CHAPTER I. BAYRON'S POLITICAL FREE THOUGHT,
1.1. A sudden change in Byron's personal life

It is important to stress the fact that according to Romantics, nature in general and all its parts have specific features of the human soul. Though it is important to say that such personalization and conception of nature as subordinate to the "world spirit" is very important peculiarity of romantic literature, because it reflects the problem of man's relationship to the world.


The Romanticism is characterized by a sense of unity between man and nature, but this is not always expressed in the pantheistic forms, and may be associated with different ideological positions. Moreover, this unity can act in the forms of dualistic split, when nature embodies peace and harmony, and is opposed to sufferings and disharmony of human relationship. Passionate experience of relationship between the hero and nature is inherent to all romantics, though it may be shown differently by different romantic poets. 
It is important to note that for romantic poets nature was an expression of spiritual life, where they saw the mirror reflection of either their own soul, or the ideal life that constituted the object of their dreams. Therefore, in their works nature is endowed with more deep meaning, than the meaning of words.

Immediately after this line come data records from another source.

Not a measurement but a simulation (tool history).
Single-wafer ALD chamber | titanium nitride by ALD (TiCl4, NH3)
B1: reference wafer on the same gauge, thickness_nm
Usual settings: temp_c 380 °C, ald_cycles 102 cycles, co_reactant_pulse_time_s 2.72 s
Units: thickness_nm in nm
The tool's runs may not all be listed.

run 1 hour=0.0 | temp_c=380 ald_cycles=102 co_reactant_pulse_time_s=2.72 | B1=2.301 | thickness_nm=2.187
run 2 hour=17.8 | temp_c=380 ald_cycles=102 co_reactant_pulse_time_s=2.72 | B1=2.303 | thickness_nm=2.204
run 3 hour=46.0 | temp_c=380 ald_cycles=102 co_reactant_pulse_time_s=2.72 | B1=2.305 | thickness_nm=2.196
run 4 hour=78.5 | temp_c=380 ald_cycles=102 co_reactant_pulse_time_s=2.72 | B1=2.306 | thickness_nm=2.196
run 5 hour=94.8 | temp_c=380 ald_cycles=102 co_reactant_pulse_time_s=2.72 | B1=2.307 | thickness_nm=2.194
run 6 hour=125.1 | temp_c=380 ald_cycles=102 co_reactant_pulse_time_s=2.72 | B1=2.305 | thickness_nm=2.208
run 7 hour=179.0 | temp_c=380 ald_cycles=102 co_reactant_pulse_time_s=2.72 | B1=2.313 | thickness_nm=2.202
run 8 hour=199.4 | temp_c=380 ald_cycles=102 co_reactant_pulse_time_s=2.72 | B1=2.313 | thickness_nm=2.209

  1. Lord Byron- the adored celebrity

The most flamboyant and notorious of the major Romantics, George Gordon, Lord Byron, was likewise the most fashionable poet of the day. He created an immensely popular Romantic hero—defiant, melancholy, haunted by secret guilt—for which, to many, he seemed the model. He is also a Romantic paradox: a leader of the era’s poetic revolution, he named Alexander Pope as his master; a worshiper of the ideal, he never lost touch with reality; a deist and freethinker, he retained from his youth a Calvinist sense of original sin; a peer of the realm, he championed liberty in his works and deeds, giving money, time, energy, and finally his life to the Greek war of independence. His faceted personality found expression in satire, verse narrative, ode, lyric, speculative drama, historical tragedy, confessional poetry, dramatic monologue, seriocomic epic, and voluminous correspondence, written in Spenserian stanzas, heroic couplets, blank verse, terza rima, ottava rima, and vigorous prose. In his dynamism, sexuality, self-revelation, and demands for freedom for oppressed people everywhere, Byron captivated the Western mind and heart as few writers have, stamping upon nineteenth-century letters, arts, politics, even clothing styles, his image and name as the embodiment of Romanticism.
He was adored by the fashionable and aristocratic women of the time, drawn to him by his good looks, charisma and the calculated upper-class bodice-ripping style of much of his poetry. Women were said to have swooned at the sight of him, and his acclaim certainly gave him access to the beds of a large number of women who moved in aristocratic circles. Lady Caroline Lamb famously summed him up as "mad, bad, and dangerous to know" - characteristics which evidently made her obsessively attracted to him. Lord Byron had a voracious appetite for sex, claiming in a letter to his publisher that he had 200 different encounters with women whilst in Venice. He was surrounded for much of his career by sexual scandal, the extent of which eventually drove him into self-imposed exile from England.
George Gordon Noel Byron was born, with a clubbed right foot, in London on 22 January 1788, the son of Catherine Gordon of Gight, an impoverished Scots heiress, and Captain John ("Mad Jack") Byron, a fortune-hunting widower with a daughter, Augusta. The profligate captain squandered his wife’s inheritance, was absent for the birth of his only son, and eventually decamped for France, an exile from English creditors, where he died in 1791 at thirty-six, the mortal age for both the poet and his daughter Ada.
In the summer of 1789 Byron moved with his mother to Aberdeen. Emotionally unstable, Catherine Byron raised her son in an atmosphere variously colored by her excessive tenderness, fierce temper, insensitivity, and pride. She was as likely to mock his lameness as to consult doctors about its correction. From his Presbyterian nurse Byron developed a lifelong love for the Bible and an abiding fascination with the Calvinist doctrines of innate evil and predestined salvation. Early schooling instilled a devotion to reading and especially a "grand passion" for history that informed much of his later writing.
At the age of ten, when George's great-uncle, the 5th Baron Byron, died without leaving an heir, George inherited the Barony of Byron of Rochdale and along with the title the ancestral home, Newstead Abbey in Nottinghamshire. Along with lands and a huge building in serious need of renovations, the new Lord Byron inherited a vast amount of debt. His mother was forced to sell most of her furniture to pay for the funeral of the 5th Baron. Nevertheless, she enrolled her son in Harrow School and he later went up to Trinity College, Cambridge. She rented out Newstead Abbey and from 1803 to 1808 lived in Burgage Manor, Southwell, Nottinghamshire. It was to Burgage Manor that Lord Byron returned during vacations from school and university.